The invention relates to a tile element for the use in technical wet areas on vessels with a slip resistant surface with a first macroscopic waviness and a microscopic roughness, a rectangular shape designed for grouted laying of several tiles in an abutting arrangement, and a lower adhesion surface. Another aspect of the invention is a method for producing a slip resistant vessel floor covering for technical wet areas.


Floor coverings on vessels are subject to increased demands regarding their functional characteristics—in contrast to floor coverings installed in buildings. The reason for this is that on vessels as well as in buildings—in contrast to other vehicles—persons, in particular the staff of the vessel, need to perform several services and activities there and move around, which, however, requires a special grip on the floor for those people due to vessel movements. In addition, vessel movements and driving impacts of the vessel have mechanical influences on the floor coverings of vessels, which the vessel floor must withstand for a long period of use without its characteristics being affected.

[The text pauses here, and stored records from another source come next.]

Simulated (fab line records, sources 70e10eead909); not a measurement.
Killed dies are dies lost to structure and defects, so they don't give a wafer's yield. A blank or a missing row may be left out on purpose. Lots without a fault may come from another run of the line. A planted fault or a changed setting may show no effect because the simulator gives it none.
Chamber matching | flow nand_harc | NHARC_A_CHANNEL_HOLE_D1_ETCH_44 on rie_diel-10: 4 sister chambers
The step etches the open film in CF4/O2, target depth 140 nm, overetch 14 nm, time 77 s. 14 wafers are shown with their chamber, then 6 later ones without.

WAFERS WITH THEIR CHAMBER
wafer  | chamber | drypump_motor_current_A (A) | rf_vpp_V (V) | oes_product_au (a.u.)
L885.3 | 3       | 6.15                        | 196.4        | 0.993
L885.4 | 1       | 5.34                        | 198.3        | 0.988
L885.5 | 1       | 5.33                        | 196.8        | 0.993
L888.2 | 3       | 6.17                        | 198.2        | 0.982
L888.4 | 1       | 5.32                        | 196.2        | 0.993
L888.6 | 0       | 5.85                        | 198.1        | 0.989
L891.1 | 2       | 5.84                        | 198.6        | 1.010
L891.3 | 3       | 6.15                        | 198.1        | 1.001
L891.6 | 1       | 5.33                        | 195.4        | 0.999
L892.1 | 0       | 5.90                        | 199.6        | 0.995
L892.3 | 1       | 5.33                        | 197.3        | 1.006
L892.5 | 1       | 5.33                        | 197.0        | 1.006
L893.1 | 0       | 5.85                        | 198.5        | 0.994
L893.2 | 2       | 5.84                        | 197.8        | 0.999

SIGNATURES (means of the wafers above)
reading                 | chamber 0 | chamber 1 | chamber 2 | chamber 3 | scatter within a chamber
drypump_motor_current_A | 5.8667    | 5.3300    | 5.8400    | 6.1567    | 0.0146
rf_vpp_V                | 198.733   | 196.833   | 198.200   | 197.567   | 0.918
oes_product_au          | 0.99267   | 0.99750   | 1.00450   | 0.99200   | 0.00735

Technical wet areas on a vessel are a particular challenge in this case. A technical wet area is a room in which a service or an activity is performed that may lead to the fact that the floor becomes and remains wet during the performance of the work, or that requires the floor to be cleaned with a wet cleaning technique. In such wet areas, liquid on floors, in particular water, but possibly also other liquids, such as oils, fuels, drinkable liquids or liquids used for or resulting from food preparation and the like, significantly reduce adhesion between the soles of the persons walking on the floor covering and the floor itself.


It is known to install tiles made of ceramic material in such technical wet areas on vessels. These tiles have the benefit of possessing a natural roughness, which is obtained in the course of the manufacturing process. Furthermore, it has proven to be advantageous that tiles can be produced profitably and efficiently, above all if they have a typical size of about 15 cm, are square or at least have similar dimensions. Ceramic tiles of said size have a low risk of breakage and a low reject rate in production, and the tiles can be installed with the usual effort. When using tiles of this size, a distance is required between neighboring tiles resulting in gaps between the tiles, which are filled with a cement and mortar mixture. The gaps are thus production-related drainage channels in which liquids can drain off the tile surface, thus reducing the risk of a lubricant film formation.


Ceramic tile floor coverings have proven successful in practical use, as they fulfill the particular requirements of floor coverings in technical wet areas on vessels, which are in part also regulated by professional organizations, or in workplace regulations and the like. However, there is still room for improvement regarding this type of floor covering, in particular as the installation is very work-intensive, and disadvantages have become apparent during prolonged use. These disadvantages are that, with ceramic tiles, it is very difficult to connect the tile to corresponding connecting elements in the edge region of the floor covering in a permanent and liquid-tight manner; this connection can become leaky, in particular over a long period of time, which can result in damages in the area of the foundation.


The object of the invention is to provide a floor covering which is made for a technical wet area of a vessel but which can overcome these disadvantages.


According to the invention, the problem is solved with the tile element described above, with the tile element consisting of plastics and being produced of at least two different raw materials in a chemical cross-linking reaction.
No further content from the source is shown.